Hear Hellyeah Cover Phil Collins With Lost Dimebag Darrell Guitar Performance
Heavy metal supergroup Hellyeah had finished recording the basic tracks for fifth album Unden!able when they started throwing around ideas for a cover song to add to the mix. Guitarist Christian Brady suggested the 1982 Phil Collins song “I Don’t Care Anymore,” and drummer Vinnie Paul burst out laughing — not because he thought it was a bad idea, but because he and his late brother Dimebag Darrell, both of legendary metal band Pantera, recorded the track around 10 years ago with their follow-up band Damageplan. The version went unused.
Hellyeah started piecing together a new version of the Collins single. They attempted to unearth Dimebag’s guitar parts from the incompatible, circa-2004 computer program that housed them, which involved a three-week odyssey. Eventually, Vinnie Paul could once again be heard playing alongside the legendary guitarist.
“When Kevin [Churko, producer] got the tracks isolated, he synched them up, and when we listened them it totally gave me goosebumps,” Paul says. “We’ve always felt like he’s been a part of this band since day one. We felt like his energy and his spirit was always with us. And for people to be able to hear him again in 2016 puts a big smile on my face.”

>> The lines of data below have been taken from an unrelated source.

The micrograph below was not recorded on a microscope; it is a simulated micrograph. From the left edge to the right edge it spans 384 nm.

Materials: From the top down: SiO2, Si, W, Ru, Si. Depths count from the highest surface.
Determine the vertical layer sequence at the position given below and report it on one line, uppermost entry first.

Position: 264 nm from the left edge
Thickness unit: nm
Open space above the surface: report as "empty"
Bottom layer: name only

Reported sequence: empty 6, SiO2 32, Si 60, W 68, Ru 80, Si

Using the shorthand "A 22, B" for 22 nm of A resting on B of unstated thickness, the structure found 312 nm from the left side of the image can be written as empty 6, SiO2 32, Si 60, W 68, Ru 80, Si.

“It was like Dime was in an iso-booth tracking in the next room while I was singing my parts,” says vocalist Chad Gray. “Tracking that song was one of the most magical moments I’ve felt in my entire career. … After we recorded the first four vocal lines, Kevin called me on the intercom and said, ‘I’m just gonna tell you right now. You’re gonna be singing this song for the rest of your life. It’s going to be amazing.”
Hellyeah may broaden their commercial appeal with “I Don’t Care Anymore,” but that wasn’t what the band was going for when they sat down to write Unden!able. Having initially been perceived by many as a party band thanks to songs like “Alcohaulin’ Ass” and “Drink Drank Drunk,” Hellyeah strove to reinvent themselves as a darker, grittier property on 2014’s Blood for Blood. The corrosive riffs, battering beats and howling vocals of Unden!able expands on that blackened vibe, with a few new musical liberties. “Grave” features orchestral passages and “Love Falls” is a mid-paced, melodic hard rocker that sounds like a nihilistic Night Ranger.
A week into a tour to support Unden!able, Gray and Paul discuss how Hellyeah overcame their pigeonhole, the singer’s newly sober lifestyle and why the drummer is finally returning to the city where Dimebag was killed.
Why call the new album Unden!able?
Vinnie Paul: We felt like after four records, people built quite a few walls around Hellyeah. There have been forces against us that we’ve really had to fight through to continue to do what we do and keep believing in what we do. And we felt like the only way to keep from being denied is to be undeniable. So we focused on that idea when we started making the record.
What forces were against you?
Paul: For a long time people were not willing to accept the fact that I’m not in Pantera anymore and Chad’s not in Mudvayne anymore. So when we played something and it sounded too much like Pantera, Mudvayne, we’d stop and go, “Nope, we can’t use that.” But now, we’re embracing our past and saying, “Who cares if that sounds a little like our other bands? That’s our sound. That’s what we created.”